Question

A passenger train running at a speed of 80km/hr leaves the railway station 6 hours after a good train leaves and overtakes it is 4 hours. What is the speed of the good train goods train?
(a) 48 km/hr
(b) 60 km/hr
(c) 32 km/hr
(d) 80 km/hr

Answer 1

Hint: Let the speed of the good train be x km/hr. Now when the good train is overtaken, it has travelled for a total time of 10 hours, so using the formula $ \text{distance=speed}\times \text{time} $ we can say that distance is equal to 10x km. The passenger train has to cover the same distance in 4 hours to overtake it. So, again using the same formula we can say distance is equal to $ 80\times 4\text{ km} $ . Equate the two distances to get the answer.

Complete step-by-step answer:
Let the speed of the good train be x km/hr.
Now when the good train is overtaken, it has travelled for a total time of 10 hours,as it started 6 hours early and took 4 hours to be overtaken. So, the distance travelled by is:
 $ \text{distance=speed}\times \text{time=}10x\text{ km} $
Also, by the time the train is overtaken, the passenger train should have travelled the same distance as the goods train. It is given that the speed of the passenger train is 80 km/hr and time taken is 4 hours.
 $ \text{distance=speed}\times \text{time=80}\times \text{4=320 km} $
Now, we will equate the two distances that we found in the above case, we get
 $ 10x=320 $
 $ x=32\text{ km/hr} $
Therefore, the speed of the good train is 32 km/hr. Hence, the answer is option (c).

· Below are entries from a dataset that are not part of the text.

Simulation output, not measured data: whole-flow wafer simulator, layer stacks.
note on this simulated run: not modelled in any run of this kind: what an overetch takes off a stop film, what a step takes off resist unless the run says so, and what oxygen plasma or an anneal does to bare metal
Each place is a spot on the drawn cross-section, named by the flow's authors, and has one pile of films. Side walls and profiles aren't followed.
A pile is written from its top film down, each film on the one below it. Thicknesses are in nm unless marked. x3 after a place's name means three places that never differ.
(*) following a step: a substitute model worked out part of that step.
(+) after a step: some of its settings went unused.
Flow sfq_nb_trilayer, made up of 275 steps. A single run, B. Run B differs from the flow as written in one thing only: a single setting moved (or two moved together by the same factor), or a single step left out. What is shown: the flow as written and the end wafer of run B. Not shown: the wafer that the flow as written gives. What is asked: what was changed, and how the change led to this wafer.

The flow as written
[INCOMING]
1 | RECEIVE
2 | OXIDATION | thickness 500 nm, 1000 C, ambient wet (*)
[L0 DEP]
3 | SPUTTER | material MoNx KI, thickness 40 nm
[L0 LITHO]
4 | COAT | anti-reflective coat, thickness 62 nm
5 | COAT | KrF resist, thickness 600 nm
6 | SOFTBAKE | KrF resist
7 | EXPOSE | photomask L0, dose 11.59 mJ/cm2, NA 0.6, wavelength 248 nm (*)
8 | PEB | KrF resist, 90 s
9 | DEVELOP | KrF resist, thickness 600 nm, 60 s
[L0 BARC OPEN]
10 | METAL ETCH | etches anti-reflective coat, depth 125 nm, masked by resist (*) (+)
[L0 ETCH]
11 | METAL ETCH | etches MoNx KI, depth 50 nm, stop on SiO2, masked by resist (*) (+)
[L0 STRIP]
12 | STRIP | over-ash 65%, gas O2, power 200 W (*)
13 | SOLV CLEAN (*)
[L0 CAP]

Note: See if this would have been a question from physics, you would have used the concept of relative speed. Let us see how we can do so:
As they are moving in the same direction the speeds get subtracted to give the relative speed. So, the relative speed is (80-x) km/hr. The relative distance between them would be the distance at the start of the passenger train, which is equal to 6x. As relative distance is equal to relative distance multiplied by time, we can say:
 $ 6x=\left( 80-x \right)\times 4 $
Solve this, the answer would be the same as the above method, i.e., 32 km/hr.